Artwork: J0529-4351’s bright core is powered by a supermassive black hole

The most luminous object ever detected has been sighted in the distant Universe.

It is a quasar, the bright core of a galaxy powered by a gigantic black hole about 17 billion times the mass of our Sun.

Known as J0529-4351, the object’s power was confirmed in observations made by the Very Large Telescope in Chile.

J0529-4351 was actually recorded in data many years ago, but its true glory has only just been recognized.

“It’s a surprise that it has remained unknown until today, when we already know about a million less impressive quasars. It has literally been staring us in the face until now,” said Christopher Onken, one of the astronomers at the Australian National University. (ANU) working on VLT observations.

The term quasar is used to describe a galaxy with a very active and energetic nucleus. The black hole at the center of said galaxy is attracting matter towards itself at a prodigious rate.

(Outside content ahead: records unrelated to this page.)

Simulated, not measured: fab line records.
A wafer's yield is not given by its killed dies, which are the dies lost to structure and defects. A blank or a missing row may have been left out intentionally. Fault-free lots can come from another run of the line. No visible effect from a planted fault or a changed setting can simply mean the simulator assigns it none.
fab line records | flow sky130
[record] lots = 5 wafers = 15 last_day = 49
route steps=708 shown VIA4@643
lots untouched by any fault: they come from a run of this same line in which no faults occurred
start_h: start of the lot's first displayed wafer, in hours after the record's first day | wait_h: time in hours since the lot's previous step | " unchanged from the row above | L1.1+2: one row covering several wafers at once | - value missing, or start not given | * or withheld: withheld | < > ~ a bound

As this material accelerates around the hole, it tears apart and emits an enormous amount of light, to the point that even an object as distant as J0529-4351 is still visible to us.

The emission from this quasar has taken a staggering 12 billion years to reach the VLT detectors.

Everything about the object is surprising.

The scientists involved say the energy emitted makes the quasar 500 billion times more luminous than the Sun.

“All this light is coming from a hot accretion disk measuring seven light-years across. This must be the largest accretion disk in the Universe,” said ANU PhD student and co-author Samuel Lai.

Seven light years are approximately 15,000 times the distance between the Sun and Neptune’s orbit.